Revionics Gets Dynamic
Dynamic pricing is one of those dangerous subjects that for the retail industry at least is long on opinion and perhaps a little short on understanding. The subject became a front-and-center issue in late 2014 when the business press picked up on Amazon’s pricing practices. It was revealed that Amazon pays close attention to 3rd party prices offered in the Amazon marketplace in order to determine its own price (it also considers the 3d party retailer’s volume and user reviews). To an industry that at the time was still debating whether prices on the eCommerce site should be the same as store prices, the Amazon story sent shockwaves throughout multi-channel retailers. It was later revealed that Amazon also uses a concept called “surge pricing” (made popular – or maybe unpopular!) by rideshare company Uber, where the price fluctuates based on demand and availability.
It’s important to note that dynamic pricing may be relatively new to retail, but it certainly isn’t new to the world. If you’ve ever booked airline flight tickets online you know that prices adjust to the point where demand and supply are (theoretically at least) in balance. So when it comes to some purchases, consumers are already trained to expect variances. There’s also little veracity to the notion that consumers expect online and physical store prices to be the same, or even from store to store. Consumers, while amazingly price conscious, are not necessarily bottom dwellers, lurking in the equivalent of Bargain Alley waiting to gobble up the lowest priced items. What consumers are interested in is “a fair price”, i.e. one that doesn’t insult them.
So it can be argued that consumers are more ready for hyper-elastic – or “dynamic” - pricing than retailers are.
Where it gets sticky is when advocates of dynamic pricing start to talk about it in the context of intra-day price changes in the store. RSR for one has been dismissive of this notion, because the idea of prices flipping in the aisles while consumers are actively shopping seems, (1) hard to manage, and (2) an invitation for consumer fraud complaints. RSR isn’t alone. And so, as it often happens in the retail industry, “the baby gets thrown out with the bath water”, and the concept sometimes gets dismissed wholesale without any regard for the good aspects of it that can be used.
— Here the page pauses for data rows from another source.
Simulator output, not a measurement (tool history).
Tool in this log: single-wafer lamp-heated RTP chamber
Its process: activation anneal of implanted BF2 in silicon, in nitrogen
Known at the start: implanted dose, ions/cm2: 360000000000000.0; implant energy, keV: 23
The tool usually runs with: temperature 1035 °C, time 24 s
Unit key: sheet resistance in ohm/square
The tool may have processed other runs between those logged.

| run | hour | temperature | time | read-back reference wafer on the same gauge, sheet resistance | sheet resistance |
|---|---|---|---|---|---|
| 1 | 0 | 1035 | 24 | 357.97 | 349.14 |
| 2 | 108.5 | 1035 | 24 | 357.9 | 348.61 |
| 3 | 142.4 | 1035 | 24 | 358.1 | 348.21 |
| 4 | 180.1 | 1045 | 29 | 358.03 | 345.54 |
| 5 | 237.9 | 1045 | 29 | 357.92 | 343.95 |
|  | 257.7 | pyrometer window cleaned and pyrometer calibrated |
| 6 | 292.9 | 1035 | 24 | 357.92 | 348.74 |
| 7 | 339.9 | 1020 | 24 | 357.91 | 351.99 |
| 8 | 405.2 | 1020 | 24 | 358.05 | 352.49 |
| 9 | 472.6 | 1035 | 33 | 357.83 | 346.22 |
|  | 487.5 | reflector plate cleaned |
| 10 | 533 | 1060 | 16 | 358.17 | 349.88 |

That’s a battle that Price Lifecycle optimization solution vendor Revionics decided to address head-on at its 2017 customer conference, Insight 2017. I attended the Austin, Texas event as a speaker, but I also had time to attend several breakout sessions, including an excellent one on the subject of dynamic pricing. The presenters, Anastasia Laska and Bukky Onilari-Adedeji, are both from Revionics’ European operations – and that in itself is interesting, because a popular belief (probably justified) is that European consumers are much more accepting of dynamic pricing than their American counterparts are. The Revionics team has been working with Russian retailer OZON to implement a dynamic pricing strategy in its market. OZON is an online retailer that primarily sells books, electronics, music, and movies. So by implementing dynamic pricing, it is basically executing a competitive response to Amazon (yes, Amazon can ship into Russia via international shipping specialist Borderlinx). But Revionics is confident that store-based retailers are now paying attention to dynamic pricing. That’s probably a function of two things: first, Amazon’s acquisition of Whole Foods opens up the possibility that the eCommerce giant will bring the concept to the upscale grocer; secondly that the physical difficulties associated with implementing such schemes are getting down to a manageable size.
But the biggest reason why Revionics believes that dynamic pricing has an eventual play in stores is because of consumer attitudes. Revionics’ VP of Marketing in EMEA Laska revealed in her part of the presentation that recent company research revealed that only 17% of global consumers look for “the lowest price”. Anastasia also shared that 78% of global shoppers feels that pricing based on “data science” is “fair”.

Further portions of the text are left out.